What Are the Benefits to a Brand of a Satisfied Customer?
While customer satisfaction is a critical component of brand equity, companies often underdeliver on service. To improve the service element can be costly; often it requires the substantial reorganization of a business. However, if the benefits of doing so can be quantified, such investment may be justified. And when high levels of service delivery have been achieved, strong marketing can help to enhance perceptions of good service.
Customer Satisfaction and Brand Equity
In many large organizations, one team handles customer satisfaction while another manages brand equity. When these teams don’t collaborate or even communicate with one another, opportunities to increase brand value can be lost. This is an especially important issue in developed countries, where the proportion of information-based products and services continues to increase.
To evaluate the relationship between service and brand equity for one mobile phone provider, we calculated a Customer Satisfaction index based on an amalgam of customer satisfaction questions. Three groups of customers were created based on their level of service satisfaction. The higher their customer satisfaction, the more likely they were to endorse key brand health statements such as “are brands you want to be seen with” and “are trustworthy and reliable.”
Higher customer satisfaction relates to stronger image
For another analysis, we added questions to BrandZ, our global brand
equity study, asking respondents if they would be extremely likely to
recommend a brand to friends or colleagues, or if they would be unlikely
to recommend it. By subtracting the “unlikely” score from the
“extremely likely,” we created a “net” recommendation score for the
brand.
We looked at these scores for different brand “typologies”
(an independent classification of brands based on their size and
strength). We found that the strongest brands, the “Olympics,” had an
average recommendation score of 56. A much weaker group of established
brands called “Fading Stars” had scores of 37, while the most vulnerable
brands, those classified as “Weak,” averaged 29.
As these examples suggest, effective management of the customer experience is key to building customer commitment, brand equity, and hence sustained financial success. However, to consistently deliver a quality customer experience in any kind of extended business operation is easier said than done. Senior management may be unwilling to buy in to the expense — in terms of both time and money — of reorganization and training.

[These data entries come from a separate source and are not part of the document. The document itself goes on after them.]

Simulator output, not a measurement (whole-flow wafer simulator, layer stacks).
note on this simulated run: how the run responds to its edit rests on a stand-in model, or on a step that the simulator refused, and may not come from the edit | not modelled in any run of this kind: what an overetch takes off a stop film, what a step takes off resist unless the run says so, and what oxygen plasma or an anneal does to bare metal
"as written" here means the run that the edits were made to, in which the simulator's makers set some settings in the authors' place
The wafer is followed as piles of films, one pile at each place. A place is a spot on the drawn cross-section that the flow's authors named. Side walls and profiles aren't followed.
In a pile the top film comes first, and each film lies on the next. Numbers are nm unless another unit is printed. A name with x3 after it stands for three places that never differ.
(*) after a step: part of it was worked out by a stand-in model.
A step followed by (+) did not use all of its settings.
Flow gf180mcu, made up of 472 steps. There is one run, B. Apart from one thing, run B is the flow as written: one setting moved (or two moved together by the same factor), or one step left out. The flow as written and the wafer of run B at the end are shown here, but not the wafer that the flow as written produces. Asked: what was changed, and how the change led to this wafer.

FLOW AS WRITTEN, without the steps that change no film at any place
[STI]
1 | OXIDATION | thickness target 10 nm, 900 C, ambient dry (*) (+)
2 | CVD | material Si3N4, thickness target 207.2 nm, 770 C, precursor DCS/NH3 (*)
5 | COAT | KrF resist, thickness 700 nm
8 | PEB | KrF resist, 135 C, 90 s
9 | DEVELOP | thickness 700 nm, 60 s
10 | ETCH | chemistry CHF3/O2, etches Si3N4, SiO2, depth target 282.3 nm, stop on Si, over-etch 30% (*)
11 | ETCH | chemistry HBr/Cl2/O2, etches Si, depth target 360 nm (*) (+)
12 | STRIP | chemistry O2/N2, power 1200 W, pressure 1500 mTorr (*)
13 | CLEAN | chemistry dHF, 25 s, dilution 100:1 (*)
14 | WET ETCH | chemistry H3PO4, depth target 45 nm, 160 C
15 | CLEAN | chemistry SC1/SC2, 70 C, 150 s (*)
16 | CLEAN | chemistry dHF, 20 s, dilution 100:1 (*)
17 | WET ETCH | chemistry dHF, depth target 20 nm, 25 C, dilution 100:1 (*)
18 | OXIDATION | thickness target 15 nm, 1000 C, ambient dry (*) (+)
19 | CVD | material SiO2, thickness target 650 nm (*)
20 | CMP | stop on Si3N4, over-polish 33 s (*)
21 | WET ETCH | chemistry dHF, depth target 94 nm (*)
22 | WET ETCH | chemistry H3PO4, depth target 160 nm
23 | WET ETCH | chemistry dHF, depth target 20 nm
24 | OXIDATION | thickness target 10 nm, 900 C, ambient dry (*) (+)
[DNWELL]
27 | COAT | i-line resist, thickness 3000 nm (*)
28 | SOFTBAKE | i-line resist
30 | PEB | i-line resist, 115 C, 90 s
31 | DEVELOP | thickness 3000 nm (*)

The Value of a Satisfied Customer
We have been able to quantify the financial rewards of some of these investments and have found them to be substantial. For one bank, we took a sample of customers and compared their responses to a survey with their behavior over the ensuing 12 months. We considered using a number of metrics: satisfaction, advocacy, retention, warmth. As it turned out, they were all highly related to each other, so we chose satisfaction, since it linked in with the client’s other customer satisfaction metrics.
Our research measured the number of products held prior to the start of the study, and then, using information on products that were open or closed in the subsequent year, we were able to calculate the average number of products opened or closed for each point on the satisfaction scale. Likewise, by subtracting the number of products closed from products opened, we arrived at the net product uptake for each point on the satisfaction scale.